Manulife Asset Management, a unit of Canada’s largest insurer, is sticking with South Korea’s government bonds on bets the won will strengthen, even after foreign investors cut holdings of the debt by 2.6 trillion won ($2.3 billion) in August, the biggest withdrawals this year.
The company that oversees $37 billion of fixed-income assets is overweight in South Korean notes as the local currency is undervalued relative to the yen, a boon for the nation’s exports, and yields are attractive, Endre Pedersen, managing director at Manulife Asset, said in an interview yesterday. Korean securities accounted for 14.2 percent of Manulife’s Asia Total Return Bond Strategy fund as of July 31, up from 13.6 percent a month earlier, according to the company’s website. Pedersen said holdings haven’t changed much since.
“The currency is cheap relative to the yen,” said Singapore-based Pedersen at Manulife Asset, a unit of Canada’s Manulife Financial Corp. “We are looking at the debt from a rate perspective, the currency and credit. South Korea is ticking all these boxes.”
Manulife remains bullish on South Korean debt as analysts surveyed by Bloomberg predict the won will advance 6 percent against the dollar by the end of September 2013, the most among Asia’s 11 major currencies after dropping 3.9 percent in the past year compared with a 0.6 percent depreciation in the yen. Overseas funds’ holdings of Korean notes decreased as 2.8 trillion won of securities held by foreigners matured and a bond-market rally encouraged investors to lock in profits, the Financial Supervisory Service said in a statement on Sept. 5.

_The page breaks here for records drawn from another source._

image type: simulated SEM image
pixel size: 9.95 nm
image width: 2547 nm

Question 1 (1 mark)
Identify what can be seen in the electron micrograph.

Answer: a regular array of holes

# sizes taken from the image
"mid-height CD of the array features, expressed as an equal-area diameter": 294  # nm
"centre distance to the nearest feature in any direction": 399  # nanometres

Manulife’s Asia Total Return fund rose 8.6 percent this year, exceeding the average 5.7 percent for its peers, according to data compiled by Bloomberg.
Korea’s government bonds handed investors the best return this quarter among 10 Asian markets tracked by HSBC Holdings Plc, as the central bank reduced borrowing costs for the first time since 2009 and the Asia nation’s sovereign credit rating was upgraded by Moody’s Investors Service and Fitch Ratings.
The yield on five-year notes fell 58 basis points, or 0.58 percentage point, this year to 2.88 percent yesterday and touched a record low of 2.82 percent on Sept. 5, according to data compiled by Bloomberg. In the Philippines, where the peso is Asia’s best-performing currency in the past year, yields on similar-maturity debt declined 27 basis points since Dec. 31 to 4.81 percent.
South Korean securities have returned 3.5 percent this quarter, compared with gains of 3.2 percent in the Philippines, 3.3 percent for Indonesia and 1.8 percent for India, according to local-currency debt indexes compiled by HSBC.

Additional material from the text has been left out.